Refinishing the Dining Room Table and Chairs

Yesterday I finished a project that took me quite some time. Furniture is always such a big undertaking! I recently moved into a new place with white kitchen cabinets, and my hand-me-down table and chairs just didn’t match. The base of the table and chairs (as you can see below) are a very dark walnut color with a contrasting light laminate top to the table. I wasn’t ready to shell out $300 to make a new farmhouse table. SO, the avid Pinner I am, I went through Pintrest to find some ideas. I wanted to paint the dark wood an off-white/cream color to go with the cabinets and also open up the space. But I really didn’t want to have to do any sanding. I refinished a dresser and a chest for my bedroom a year ago and it took AGES to finish all the sanding, not something I have the time for right now. (Before pic below. I reupholstered the seats a while ago as well!)


I found a link on Pintrest for painting wood furniture without sanding by using an oil-based primer, Zinsser Cover Stain Primer. Sorry for the state of the can, it’s quite messy to work with, but I figured it’s better to have an idea of what the can looked like. This stuff dries incredibly fast so don’t paint in the sun. It will dry out on the roller and get chunky and then the chunks will come off onto your project. Found that one out the hard way. I will warn you, there is a kind of sandpaper-y finish to it even after you paint over the topcoat. I’ve seen other no-sanding-needed primers like a Rustoleum spray that you might want to look into if you’re worried about the finish. Everything does look great despite the kind of rough finish too it, just adds to the charm and the country-chic feel for me! I just sanded down some of the rougher patches and chunky pieces before doing the second coat of paint. I should have done it before I started on the topcoat, but oh well.


I did a trial run on a picture frame and found that using a paintbrush leaves lots of line marks, so just use a paintbrush to carefully do the edging. The lines you make with the primer will show through the topcoat. Use a roller to do the rest.


I did one coat of the primer for both the table and the chairs. I taped the bottom of the table with painters tape to make sure I didn’t get primer/paint all over. You might as well just throw out the  paint tray and paintbrush once you’re done because the oil-based primer doesn’t come out at all.


It took a while to get all these done. It’s a time consuming process…

But it’s totally worth it!!! Look at how good this looks now! For the topcoat I used an Eggshell interior latex paint, and if I were going to do this over I would use something shinier. I did two coats of the topcoat on everything with some touch-ups after the second coat dried.
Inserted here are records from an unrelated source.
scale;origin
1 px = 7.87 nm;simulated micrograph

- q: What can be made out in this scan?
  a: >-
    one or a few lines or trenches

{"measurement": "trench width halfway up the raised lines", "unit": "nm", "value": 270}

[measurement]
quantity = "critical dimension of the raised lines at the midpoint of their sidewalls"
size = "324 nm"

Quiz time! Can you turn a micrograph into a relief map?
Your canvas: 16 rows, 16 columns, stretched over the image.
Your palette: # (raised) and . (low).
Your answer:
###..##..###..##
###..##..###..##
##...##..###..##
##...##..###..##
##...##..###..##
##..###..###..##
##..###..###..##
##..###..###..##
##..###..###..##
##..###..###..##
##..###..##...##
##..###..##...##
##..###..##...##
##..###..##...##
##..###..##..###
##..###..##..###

Super happy with the turnout! And look who snuck into the shot 🙂

This took roughly 4 days all together, and I’m talking 4 all-day sessions out in the Carolina summer sun. But it was pretty cheap. I bought a gallon of primer and gallon of paint, and now I have a TON of both left over (1/2 gallon primer and a little over 1/2 gallon paint). I did have to stock up on rollers though, simply because I had to break up the work over several days and the drying out. I probably went through at least 8 rollers and several disposable paint trays by the time I was done. I would guestimate the final cost around $80-$90, and if I had known how much paint would be left over I would have bought less!!